Patchwork [v2] encoding: mercurial ignores setlocale and uses ascii instead of utf8

login
register
mail settings
Submitter ehpc
Date Oct. 29, 2016, 8:53 a.m.
Message ID <667842e5f8406e794f5b.1477731200@waste.org>
Download mbox | patch
Permalink /patch/17224/
State Changes Requested
Headers show

Comments

ehpc - Oct. 29, 2016, 8:53 a.m.
# HG changeset patch
# User ehpc <ehpc@ehpc.io>
# Date 1477731183 -10800
#      Sat Oct 29 11:53:03 2016 +0300
# Node ID 667842e5f8406e794f5b22930f4b5715a1dcdfe4
# Parent  260af19891f2bed679a662be07d1379bb8207592
encoding: mercurial ignores setlocale and uses ascii instead of utf8

locale.getpreferredencoding() internally uses locale.setlocale(locale.LC_CTYPE, '')
so even if a user sets locale explicitly via

locale.setlocale(locale.LC_ALL, 'ru_RU.utf8')
locale.setlocale(locale.LC_CTYPE, 'ru_RU.utf8')

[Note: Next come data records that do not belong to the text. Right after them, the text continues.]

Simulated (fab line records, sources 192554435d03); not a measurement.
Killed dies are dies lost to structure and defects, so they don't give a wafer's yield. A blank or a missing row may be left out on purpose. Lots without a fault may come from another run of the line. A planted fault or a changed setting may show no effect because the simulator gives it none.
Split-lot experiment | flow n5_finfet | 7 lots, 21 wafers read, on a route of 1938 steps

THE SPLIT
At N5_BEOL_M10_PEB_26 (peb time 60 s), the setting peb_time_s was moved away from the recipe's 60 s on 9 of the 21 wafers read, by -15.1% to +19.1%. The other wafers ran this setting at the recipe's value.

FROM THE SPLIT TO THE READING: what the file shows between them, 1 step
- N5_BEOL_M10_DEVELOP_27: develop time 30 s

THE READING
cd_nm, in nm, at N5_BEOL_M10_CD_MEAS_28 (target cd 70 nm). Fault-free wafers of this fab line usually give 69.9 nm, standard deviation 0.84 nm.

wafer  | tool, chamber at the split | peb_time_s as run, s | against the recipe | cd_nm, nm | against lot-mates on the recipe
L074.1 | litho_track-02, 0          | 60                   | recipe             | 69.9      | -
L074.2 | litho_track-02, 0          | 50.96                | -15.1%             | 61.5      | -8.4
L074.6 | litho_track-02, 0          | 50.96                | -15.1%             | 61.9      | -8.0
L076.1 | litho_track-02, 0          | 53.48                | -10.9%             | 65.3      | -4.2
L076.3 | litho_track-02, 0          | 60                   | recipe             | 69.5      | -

mercurial still detects ascii. There is also a problem with tolocal method
even when encoding is detected correctly. If a string of type 'str' was fed to
the method and encoding is UTF-8 it won't convert it to a proper 'unicode' string
feeding back an 'str' instead.

Patch

diff --git a/mercurial/encoding.py b/mercurial/encoding.py
--- a/mercurial/encoding.py
+++ b/mercurial/encoding.py
@@ -93,7 +93,7 @@ 
 try:
     encoding = environ.get("HGENCODING")
     if not encoding:
-        encoding = locale.getpreferredencoding() or 'ascii'
+        encoding = locale.getpreferredencoding(False) or 'ascii'
         encoding = _encodingfixers.get(encoding, lambda: encoding)()
 except locale.Error:
     encoding = 'ascii'
@@ -146,11 +146,14 @@ 
 
     try:
         try:
+            if encoding == 'UTF-8':
+                # fast path
+                if isinstance(s, unicode):
+                    return s
+                else:
+                    return s.decode('UTF-8')
             # make sure string is actually stored in UTF-8
             u = s.decode('UTF-8')
-            if encoding == 'UTF-8':
-                # fast path
-                return s
             r = u.encode(_sysstr(encoding), u"replace")
             if u == r.decode(_sysstr(encoding)):
                 # r is a safe, non-lossy encoding of s